United States District Court, E.D. California

March 31, 2014

JOE HAND PROMOTIONS, INC., Plaintiff,
v.
RUBEN CONTRERAS MACHUCA, et al., Defendants.

ORDER AND FINDINGS AND RECOMMENDATIONS

KENDALL J. NEWMAN, Magistrate Judge.

Presently before the court is plaintiff Joe Hand Promotions, Inc.'s ("plaintiff") motion for default judgment against defendants Ruben Contreras Machuca and Silvia Ochoa Gomez, both individually and doing business as Centennial Bar and Grill a/k/a Centenial Ranch Sports Bar and Grill (collectively "defendants").[1] (ECF No. 19.) After defendants failed to file an opposition to the motion in accordance with Local Rule 230(c), the March 27, 2014 hearing was vacated, and the motion was submitted on the record pursuant to Local Rule 230(g). (ECF No. 22.)

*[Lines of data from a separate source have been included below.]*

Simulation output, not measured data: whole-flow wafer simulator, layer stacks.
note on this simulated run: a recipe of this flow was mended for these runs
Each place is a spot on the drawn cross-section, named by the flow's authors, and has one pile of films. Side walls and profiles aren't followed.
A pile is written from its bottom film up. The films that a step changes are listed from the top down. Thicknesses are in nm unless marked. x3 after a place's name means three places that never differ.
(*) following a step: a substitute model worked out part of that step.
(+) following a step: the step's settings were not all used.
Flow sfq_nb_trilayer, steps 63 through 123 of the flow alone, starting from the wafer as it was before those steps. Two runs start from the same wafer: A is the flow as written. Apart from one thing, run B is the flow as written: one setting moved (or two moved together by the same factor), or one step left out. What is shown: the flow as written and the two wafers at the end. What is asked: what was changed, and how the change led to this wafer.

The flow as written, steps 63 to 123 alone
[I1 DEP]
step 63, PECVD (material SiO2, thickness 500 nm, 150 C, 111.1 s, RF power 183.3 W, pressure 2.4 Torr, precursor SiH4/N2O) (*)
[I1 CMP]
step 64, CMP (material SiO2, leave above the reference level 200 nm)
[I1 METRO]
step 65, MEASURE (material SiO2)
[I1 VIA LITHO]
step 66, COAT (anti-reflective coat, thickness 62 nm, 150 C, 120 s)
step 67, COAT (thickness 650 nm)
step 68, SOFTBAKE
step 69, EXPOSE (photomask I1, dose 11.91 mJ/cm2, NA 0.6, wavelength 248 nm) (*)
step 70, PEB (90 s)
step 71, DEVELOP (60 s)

For the reasons stated below, the undersigned recommends that plaintiff's motion for default judgment be granted in part, that judgment be entered in plaintiff's favor, and that plaintiff be awarded a total of $4, 850.00 in statutory and compensatory damages.

I. BACKGROUND

Plaintiff initiated this action on June 20, 2013, alleging claims under 47 U.S.C. § 605; 47 U.S.C. § 553; and Cal. Bus. & Prof. Code §§ 17200 et seq., in addition to a state law tort claim for conversion. (See generally Complaint, ECF No. 1 ["Compl."].) Defendants are the owners, operators, licensees, permittees, persons in charge, or persons with control of the commercial establishment doing business as Centennial Bar and Grill a/k/a Centenial Ranch Sports Bar and Grill ("Centennial Bar"), which is located at 10408 Franklin Boulevard, in Elk Grove, California. (Compl. ¶¶ 7-8.) Plaintiff was granted by contract "the exclusive nationwide commercial distribution (closed-circuit) rights to Ultimate Fighting Championship 147: Wanderlei Silva v. Rich Franklin, telecast nationwide on Saturday, June 23, 2012" ("Plaintiff's Program"), which included the distribution rights to "all under-card bouts and fight commentary encompassed in the television broadcast of the event." (Id. ¶ 18.)

Plaintiff alleges that on June 23, 2012, defendants either specifically directed the employees of Centennial Bar "to unlawfully intercept and broadcast Plaintiff's Program" at Centennial Bar, or that the actions of Centennial Bar employees are directly imputable to defendants "by virtue of their acknowledged responsibility for the actions of Centennial Bar." (Compl. ¶ 15.) Plaintiff further alleges that "the unlawful broadcast of Plaintiff's Program, as supervised and/or authorized by Defendants... resulted in increased profits for Centennial Bar." (Id. ¶ 16.)

In its complaint, plaintiff requested statutory damages of $110, 000 for defendants' violation of 47 U.S.C. § 605, as well as recovery of all costs and reasonable attorneys' fees. (Compl. at 10.) The complaint further sought statutory damages of $60, 000 for defendants' violation of 47 U.S.C. § 553, as well as recovery of all costs and reasonable attorneys' fees. (Id.) The complaint also sought compensatory, exemplary, and punitive damages; reasonable attorneys' fees; and costs of suit for defendants' tortious conversion of Plaintiff's Program. (Id. at 11.) Finally, the complaint requested restitution, declaratory relief, injunctive relief, attorneys' fees, and costs of suit for defendants' violation of sections 17200 et seq. of the California Business & Professions Code. (Id.)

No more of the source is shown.